DokuWiki

Overview

With the second NSF proposal in a “recommended for funding” state, I'm preparing this page so we can address some looming issues and make decisions on our potential new acquisition. In general, these are the main topics:

Data Center/ITS Items
- Increased cooling requirements
- More electric L6-30 connectors
- 192.168.1.xxx subnet
- FTE requirments

Cluster/Committee Items
- Increase Home Directory Storage
- More infiniband nodes
- More nodes with small memory footprint
- Database server

New ventures
- Should we investigate Platform ISF, private cloud for HPC, will do both windows and linux compute nodes in adaptive mode (meaning in virtualized environment).

Below presents some detail regarding these points to get the discussion started.

Tada Moment!

April 27th, 2010 Update: So i had this bright idea. Spurred on by the following. The private networks on both clusters have a netmask that yields 255 IPs per subnet. Currently the clusters are chewing up about 175 of those. Now, with a new cluster potentially needing 512 more, we have a netmask and routing problem. Could be very messy.

Light bulb! So if we got a huge cluster, why not make it the primary. For example, we could run CentOS/Kusu/Lava on it or Redhat/OCS/LSF (costs involved) and adjust the netmasks to something yielding tons of IPs, like 255.255.0.0 … once running, we ingest into this cluster the petal/swallow-tail and sharptail cluster. Much cleaner and easier to do, and much more flexible. We can then logically segment the physical hardware in “clusters”.

Data Center

The breaker box panel currently provides 16 L6-30 connectors and can provide 4 more. We need to assess how much of a draw dawn there currently is, and then size out if a new subpanel can provide enough connectors for the new cluster.

Cooling requirements of the new cluster probably will be met after the data center's environment work project is finished. We probably will still be in the scenario that if a cooling unit dies, part or all of the cluster would need to be shut down preventing overheating of the entire data center.

Unfortunately, the netmask of the Dell cluster was set to 255.255.255.0 resulting in 255 IPs in subnet 192.168.1.xxx. After switches, and both clusters, about 75 IPs are available in this range. If the new cluster comes with few multi-cored nodes this may not be a problem. However, if many IPs are needed, the new cluster would reside in another subnet and the routing tables would have to change, if the clusters need to communicate with each other (as in an expansion of the Dell clusters).

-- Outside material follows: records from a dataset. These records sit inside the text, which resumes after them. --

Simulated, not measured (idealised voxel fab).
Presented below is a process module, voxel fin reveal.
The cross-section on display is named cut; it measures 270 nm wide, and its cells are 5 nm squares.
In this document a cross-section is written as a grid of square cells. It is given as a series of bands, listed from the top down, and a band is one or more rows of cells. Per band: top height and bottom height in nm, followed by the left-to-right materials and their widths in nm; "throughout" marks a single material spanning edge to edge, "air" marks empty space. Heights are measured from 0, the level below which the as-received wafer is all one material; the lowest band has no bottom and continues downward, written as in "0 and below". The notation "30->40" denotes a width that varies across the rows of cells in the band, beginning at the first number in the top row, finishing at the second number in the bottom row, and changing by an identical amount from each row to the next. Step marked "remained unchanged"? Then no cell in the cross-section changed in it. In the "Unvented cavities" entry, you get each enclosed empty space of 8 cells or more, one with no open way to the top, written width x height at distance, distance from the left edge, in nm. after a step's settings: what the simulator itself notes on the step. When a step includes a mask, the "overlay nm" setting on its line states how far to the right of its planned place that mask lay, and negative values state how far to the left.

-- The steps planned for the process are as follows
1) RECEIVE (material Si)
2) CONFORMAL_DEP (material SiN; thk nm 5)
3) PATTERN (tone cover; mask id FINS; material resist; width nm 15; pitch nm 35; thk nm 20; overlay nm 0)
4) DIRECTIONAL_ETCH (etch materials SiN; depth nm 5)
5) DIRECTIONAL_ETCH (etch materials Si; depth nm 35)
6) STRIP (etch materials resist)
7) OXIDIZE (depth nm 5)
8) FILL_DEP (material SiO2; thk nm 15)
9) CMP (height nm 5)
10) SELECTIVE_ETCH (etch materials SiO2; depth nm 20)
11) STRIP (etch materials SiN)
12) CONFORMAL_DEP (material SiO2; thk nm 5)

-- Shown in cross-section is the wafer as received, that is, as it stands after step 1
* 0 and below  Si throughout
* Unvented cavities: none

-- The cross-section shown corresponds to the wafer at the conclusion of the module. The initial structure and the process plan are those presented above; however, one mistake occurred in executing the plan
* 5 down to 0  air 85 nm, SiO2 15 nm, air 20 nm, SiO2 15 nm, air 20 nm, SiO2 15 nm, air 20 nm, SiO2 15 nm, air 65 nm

Regarding the 0.5 existing FTE allocation, the new cluster would have serious impact on this. Especially if the new cluster introduces a new operating system (for example x86 solaris) and a new scheduler (for example grid engine or PBS). This will also impact the SCIC for additional documentation and user support.

Cluster/Committee Items

Home directories are currently served from a NetApp filer via NFS (5 TB). This disk space was bought with the Dell cluster from ITS (sidebar: i think this is correct). Since the filer provides lots of functionality that we do not use, we could entertain the idea of giving this space back. We would then configure the new cluster to house a 25-50 TB disk array serving up the home directories via NFS. Would require a UPS for the disk array, or put it on Enterprise UPS. Also would require all nodes on all clusters to communicate with each other, unless we kept the NetApp space and added the new disk array to new cluster only.

If the new cluster expands the existing Dell cluster we would not need another head/login node. That may add more compute nodes. No more than 75 nodes could be added before we run into routing problems.

All quotes obtained with the proposal contain compute nodes all on infiniband and ethernet switches. This may the simplest way to go configuration wise. But the need for many more compute nodes with a small memory footprint probably does not need infiniband connectivity.

The proposal, if i recall correctly, proposes the addition of a database server. Specifics as to what metrics this database server must need is unknown. None of the quotes contain a database server. Probably should be a MySQL server to be compliant with any commercial software purchased in the future. Would also require a UPS and the ability of all compute nodes to communicate with the database server. Potentially we could turn host swallowtail into a database server by adding disks and memory.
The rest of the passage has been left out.